Sorry to hear about your travails.

I think you might be better off asking the spark community:

On Wed, Mar 8, 2017 at 3:22 AM, Jonhy Stack <> wrote:

I'm trying to read a s3 bucket from Spark and up until today Spark always complain that the request return 403

    hadoopConf = spark_context._jsc.hadoopConfiguration()
    hadoopConf.set("fs.s3a.access.key", "ACCESSKEY")
    hadoopConf.set("fs.s3a.secret.key", "SECRETKEY")
    hadoopConf.set("fs.s3a.impl", "org.apache.hadoop.fs.s3a.S3AFileSystem")
    logs = spark_context.textFile("s3a://mybucket/logs/*)

Spark was saying .... Invalid Access key [ACCESSKEY]

However with the same ACCESSKEY and SECRETKEY this was working with aws-cli

    aws s3 ls mybucket/logs/

and in python boto3 this was working

    resource = boto3.resource("s3", region_name="us-east-1")
    resource.Object("mybucket", "logs/") \
                .put(Body=open("", "rb"),ContentType="text/x-py")

so my credentials ARE invalid and the problem is definitely something with Spark..

Today I decided to turn on the "DEBUG" log for the entire spark and to my suprise... Spark is NOT using the [SECRETKEY] I have provided but instead... add a random one???

17/03/08 10:40:04 DEBUG request: Sending Request: HEAD / Headers: (Authorization: AWS ACCESSKEY:**[RANDON-SECRET-KEY]**, User-Agent: aws-sdk-java/1.7.4 Mac_OS_X/10.11.6 Java_HotSpot(TM)_64-Bit_Server_VM/25.65-b01/1.8.0_65, Date: Wed, 08 Mar 2017 10:40:04 GMT, Content-Type: application/x-www-form-urlencoded; charset=utf-8, ) 

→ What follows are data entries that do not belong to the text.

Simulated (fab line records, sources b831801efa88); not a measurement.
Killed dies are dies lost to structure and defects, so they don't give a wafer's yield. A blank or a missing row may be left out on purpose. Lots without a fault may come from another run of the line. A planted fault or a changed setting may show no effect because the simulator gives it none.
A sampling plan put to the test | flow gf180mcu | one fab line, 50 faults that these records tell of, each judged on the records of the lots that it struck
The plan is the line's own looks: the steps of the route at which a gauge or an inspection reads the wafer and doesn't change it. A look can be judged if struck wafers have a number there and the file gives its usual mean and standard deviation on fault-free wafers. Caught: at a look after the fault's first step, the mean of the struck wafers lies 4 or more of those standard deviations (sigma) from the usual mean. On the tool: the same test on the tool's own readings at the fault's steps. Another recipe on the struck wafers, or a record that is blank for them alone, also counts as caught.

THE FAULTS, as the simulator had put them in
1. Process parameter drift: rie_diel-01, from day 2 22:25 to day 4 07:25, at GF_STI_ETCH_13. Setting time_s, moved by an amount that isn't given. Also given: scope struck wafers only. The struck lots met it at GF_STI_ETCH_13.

This is why it still return 403! Spark is not using the key I provide with fs.s3a.secret.key but instead invent a random one EACH time (everytime I submit the job the random secret key is different)

For the record I'm running this locally on my machine (OSX) with this command

    spark-submit --packages com.amazonaws:aws-java-sdk-pom:1.11.98,org.apache.hadoop:hadoop-aws:2.7.3

Could some one enlighten me on this?